The world itself serves as the tutorial. There is no text. Symmetry, face color, and cube placement tell the player what to try next, visually. The required attention is close to Return of the Obra Dinn, but rendered as bodily reflex rather than deduction. Your field of view and orientation become part of the reasoning.

Midway in, the world opens into a radiant structure — small rooms solvable in any order. Stuck on one? Walk to another. The progression is a lattice, not a line, and the five-to-eight-hour run keeps its rhythm because no single puzzle can lock you out.

The Texture of Difficulty

I placed this at 'standard.' Steam carries the Difficult tag and late cube rooms do bite, but it does not reach the stall times of Bonfire Peaks or The Witness. The difficulty here is not volume of thought but resolution of spatial perception. You need the courage to rotate your view and the calm to trust the result.

When you stall, the cause is always one of two: a missed gravity choice, or a misread cube color. All information is on screen, the combinations are finite. Brute force is sometimes feasible, but it is faster to rotate your view and read the architecture whole. This is a game of observation resolution.

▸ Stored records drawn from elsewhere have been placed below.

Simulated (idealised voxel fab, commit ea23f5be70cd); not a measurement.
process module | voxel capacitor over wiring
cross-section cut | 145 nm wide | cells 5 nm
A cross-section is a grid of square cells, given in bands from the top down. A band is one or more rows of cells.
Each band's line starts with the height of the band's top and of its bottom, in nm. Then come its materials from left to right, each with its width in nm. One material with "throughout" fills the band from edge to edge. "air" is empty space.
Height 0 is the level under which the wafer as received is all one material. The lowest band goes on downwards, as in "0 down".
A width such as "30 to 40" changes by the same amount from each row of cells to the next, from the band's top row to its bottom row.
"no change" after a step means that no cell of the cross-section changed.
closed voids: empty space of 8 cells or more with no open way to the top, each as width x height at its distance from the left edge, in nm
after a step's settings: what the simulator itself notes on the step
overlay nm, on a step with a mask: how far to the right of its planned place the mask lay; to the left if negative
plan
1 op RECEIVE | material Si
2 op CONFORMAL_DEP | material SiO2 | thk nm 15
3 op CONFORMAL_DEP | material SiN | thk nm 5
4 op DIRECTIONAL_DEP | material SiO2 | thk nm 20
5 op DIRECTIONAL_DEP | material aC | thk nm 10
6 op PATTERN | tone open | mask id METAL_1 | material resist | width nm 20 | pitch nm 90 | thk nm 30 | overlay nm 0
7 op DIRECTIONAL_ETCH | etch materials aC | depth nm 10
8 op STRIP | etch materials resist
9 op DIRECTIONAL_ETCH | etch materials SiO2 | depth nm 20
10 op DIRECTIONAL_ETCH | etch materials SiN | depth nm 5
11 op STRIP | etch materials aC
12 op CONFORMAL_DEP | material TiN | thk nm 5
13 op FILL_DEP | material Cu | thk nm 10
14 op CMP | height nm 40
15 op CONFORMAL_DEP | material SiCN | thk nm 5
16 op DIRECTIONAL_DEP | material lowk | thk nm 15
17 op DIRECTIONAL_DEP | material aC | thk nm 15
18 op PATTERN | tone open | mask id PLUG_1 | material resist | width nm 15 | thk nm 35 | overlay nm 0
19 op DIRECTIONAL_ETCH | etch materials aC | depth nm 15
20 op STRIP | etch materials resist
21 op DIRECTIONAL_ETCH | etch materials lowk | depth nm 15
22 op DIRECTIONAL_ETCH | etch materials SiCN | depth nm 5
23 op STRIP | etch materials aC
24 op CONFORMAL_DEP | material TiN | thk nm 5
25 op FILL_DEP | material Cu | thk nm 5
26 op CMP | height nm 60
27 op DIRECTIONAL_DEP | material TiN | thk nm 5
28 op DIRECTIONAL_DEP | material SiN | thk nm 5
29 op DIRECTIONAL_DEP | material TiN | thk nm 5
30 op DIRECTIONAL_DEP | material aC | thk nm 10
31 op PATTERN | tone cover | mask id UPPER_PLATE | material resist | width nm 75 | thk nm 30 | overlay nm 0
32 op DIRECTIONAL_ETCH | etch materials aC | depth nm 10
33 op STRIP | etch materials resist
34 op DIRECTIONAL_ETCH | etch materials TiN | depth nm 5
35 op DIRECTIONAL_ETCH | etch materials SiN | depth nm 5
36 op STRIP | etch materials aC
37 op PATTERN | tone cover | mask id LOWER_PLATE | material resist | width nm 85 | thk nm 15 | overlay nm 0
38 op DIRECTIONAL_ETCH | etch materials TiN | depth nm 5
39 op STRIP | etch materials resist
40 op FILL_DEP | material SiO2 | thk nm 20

There is one mid-game stretch where frequent gravity flips can induce something close to motion sickness for some players. I powered through, but on first play I would take short breaks every hour. FOV and comfort settings are thoughtfully implemented.

Closing

Seven hours collapse into one question: which way am I facing? Every face, every cube, every fall in Manifold Garden re-asks it from a new angle. By treating gravity — usually the most fixed given — as a controllable variable, the entire way the world appears becomes the puzzle.

As a designer I came away with two things. First: let architecture do the explaining. Color, form, and proportion can carry the player to the next move without text. Second: the environment can be a tool for thought. To think inside Manifold Garden is, literally, to walk through a room and change your viewpoint. I want my next project to refuse the separation of thought and body too.